CHICAGO, Oct 24 (Reuters) - United Continental Holdings Inc , which owns United Airlines, missed quarterly profit estimates on Thursday as the airline still struggled to consolidate itself nearly three years after a merger that created the world's biggest airline.
Shares of the company were trading down 1.4 percent in pre-market trading on Thurday morning.
In a statement, Chief Executive Jeff Smisek said the company was "not satisfied with our financial performance, and are taking prompt actions to increase our revenue and operate more efficiently across the company."
United's consolidated revenue passenger miles decreased 0.3 percent, and capacity decreased 1.1 percent.
Passenger revenue per available seat mile, a key measure of airline health, rose 2.7 percent. Delta said on Tuesday that its comparable number rose 4 percent.
United, which was formed by a merger of UAL and Continental in 2010, has been working to win back customers who turned to rivals after the airline faced severe service-related and operational problems last year.
In August, United was fined $350,000 by the U.S. Department of Transportation for failing to make prompt refunds to consumers. The department also said the airline underreported the number of mishandled baggage reports it received from passengers between January and October 2011.
For the third quarter, the Chicago-based company earned $379 million, or 98 cents a share, up sharply from $6 million, or 2 cents a share, a year earlier.

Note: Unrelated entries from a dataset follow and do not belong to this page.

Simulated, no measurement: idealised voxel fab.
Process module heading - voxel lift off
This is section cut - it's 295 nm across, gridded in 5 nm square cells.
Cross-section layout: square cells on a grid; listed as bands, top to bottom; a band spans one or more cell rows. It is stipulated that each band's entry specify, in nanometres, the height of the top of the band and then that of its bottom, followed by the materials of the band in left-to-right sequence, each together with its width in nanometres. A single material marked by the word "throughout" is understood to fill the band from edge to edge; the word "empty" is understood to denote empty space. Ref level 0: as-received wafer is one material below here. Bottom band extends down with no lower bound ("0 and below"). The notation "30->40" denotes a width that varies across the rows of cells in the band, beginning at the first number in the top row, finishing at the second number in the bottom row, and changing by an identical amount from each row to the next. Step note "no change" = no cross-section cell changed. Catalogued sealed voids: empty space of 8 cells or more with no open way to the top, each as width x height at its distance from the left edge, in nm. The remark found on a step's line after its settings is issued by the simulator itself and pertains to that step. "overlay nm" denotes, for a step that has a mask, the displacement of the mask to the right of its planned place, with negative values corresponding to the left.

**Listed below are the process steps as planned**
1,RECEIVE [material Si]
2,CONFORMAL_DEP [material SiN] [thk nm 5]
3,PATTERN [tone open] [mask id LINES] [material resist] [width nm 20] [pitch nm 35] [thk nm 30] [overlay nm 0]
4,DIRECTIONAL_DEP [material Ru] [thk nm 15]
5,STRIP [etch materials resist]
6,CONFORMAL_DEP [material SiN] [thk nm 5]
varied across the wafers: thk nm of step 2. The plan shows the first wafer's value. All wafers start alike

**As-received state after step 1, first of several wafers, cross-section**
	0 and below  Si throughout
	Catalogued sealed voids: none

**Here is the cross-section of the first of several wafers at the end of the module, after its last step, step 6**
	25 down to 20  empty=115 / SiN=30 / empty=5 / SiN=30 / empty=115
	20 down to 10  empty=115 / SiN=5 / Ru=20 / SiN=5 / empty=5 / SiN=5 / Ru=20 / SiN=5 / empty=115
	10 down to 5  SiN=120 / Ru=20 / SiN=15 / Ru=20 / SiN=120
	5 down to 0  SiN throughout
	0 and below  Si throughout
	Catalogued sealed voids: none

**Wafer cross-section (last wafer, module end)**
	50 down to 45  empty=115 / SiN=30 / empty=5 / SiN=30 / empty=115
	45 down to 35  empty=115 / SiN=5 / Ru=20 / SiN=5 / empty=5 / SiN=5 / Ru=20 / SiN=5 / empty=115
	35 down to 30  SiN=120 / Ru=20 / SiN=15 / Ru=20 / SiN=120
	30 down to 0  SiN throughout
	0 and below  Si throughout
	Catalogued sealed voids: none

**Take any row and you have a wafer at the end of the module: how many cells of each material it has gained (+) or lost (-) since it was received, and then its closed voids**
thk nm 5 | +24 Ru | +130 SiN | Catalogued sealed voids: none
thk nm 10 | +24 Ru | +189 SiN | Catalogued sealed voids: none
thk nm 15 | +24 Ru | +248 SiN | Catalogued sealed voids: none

However, after exclusing $211 million on merger related charges, the company earned $1.51 a share, missing Wall Street estimates by 3 cents, according to Thomson Reuters I/B/E/S.
Revenue came in at $10.23 billion. A year before, revenue was $9.91 billion.
United shares were trading at $30.49 Thursday morning before the markets opened. They closed at $30.98 Wednesday on the New York Stock Exchange.